Physical scarcity, caused by robust demand growth and inelastic supply, could drive Brent crude oil prices to average $80 in the third quarter, with potential spikes above that level, Goldman analysts wrote.

Prices of commodities including oil, gold and copper fell as the U.S. dollar surged on the Federal Reserve's outlook on interest rate hikes.

But oil prices were still close to multi-year highs, while gold has since seen a slight rebound, and copper was en route to its biggest weekly decline since March 2020.

The copper market also remains on course for deficit conditions both over the remainder of this year and into 2022, the bank said, adding recent dips should be viewed as a longer-term buying opportunity.

A recovery in commodities markets excluding energy markets, however, is likely to be slower than from recent sell-offs as transient shocks from weather and Chinese-mandated repositioning have generated negative technical breakthroughs, Goldman warned.
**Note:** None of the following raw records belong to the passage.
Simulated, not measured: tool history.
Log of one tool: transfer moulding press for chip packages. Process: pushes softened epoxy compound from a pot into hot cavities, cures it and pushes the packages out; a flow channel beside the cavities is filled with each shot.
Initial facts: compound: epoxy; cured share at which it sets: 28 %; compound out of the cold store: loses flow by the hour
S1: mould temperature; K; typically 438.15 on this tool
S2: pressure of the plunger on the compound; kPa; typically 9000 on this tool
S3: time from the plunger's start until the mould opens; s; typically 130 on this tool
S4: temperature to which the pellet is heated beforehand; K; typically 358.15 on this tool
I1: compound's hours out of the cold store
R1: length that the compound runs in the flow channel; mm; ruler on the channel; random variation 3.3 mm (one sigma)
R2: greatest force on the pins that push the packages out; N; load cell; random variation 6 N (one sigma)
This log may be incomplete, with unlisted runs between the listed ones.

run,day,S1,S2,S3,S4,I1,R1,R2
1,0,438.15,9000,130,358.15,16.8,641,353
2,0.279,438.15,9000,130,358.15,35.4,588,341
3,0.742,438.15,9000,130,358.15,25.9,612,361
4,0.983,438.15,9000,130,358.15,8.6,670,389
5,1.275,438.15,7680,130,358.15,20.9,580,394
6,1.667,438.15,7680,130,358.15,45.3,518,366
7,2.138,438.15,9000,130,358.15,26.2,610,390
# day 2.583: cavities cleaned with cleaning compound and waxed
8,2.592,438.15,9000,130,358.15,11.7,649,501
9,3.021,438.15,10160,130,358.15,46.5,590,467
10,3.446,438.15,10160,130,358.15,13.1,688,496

Earlier this month, China's state planner renewed a pledge to step up monitoring of commodity prices and strengthen supervision of spot and futures markets, as producer inflation in the country hit over 12 year-highs.

Goldman also viewed gold as under-valued relative to both real and nominal fundamentals.

"In fact, gold is now pricing a Goldilocks scenario of strong growth without any inflation, implying limited demand for it as either a defensive asset or inflation hedge."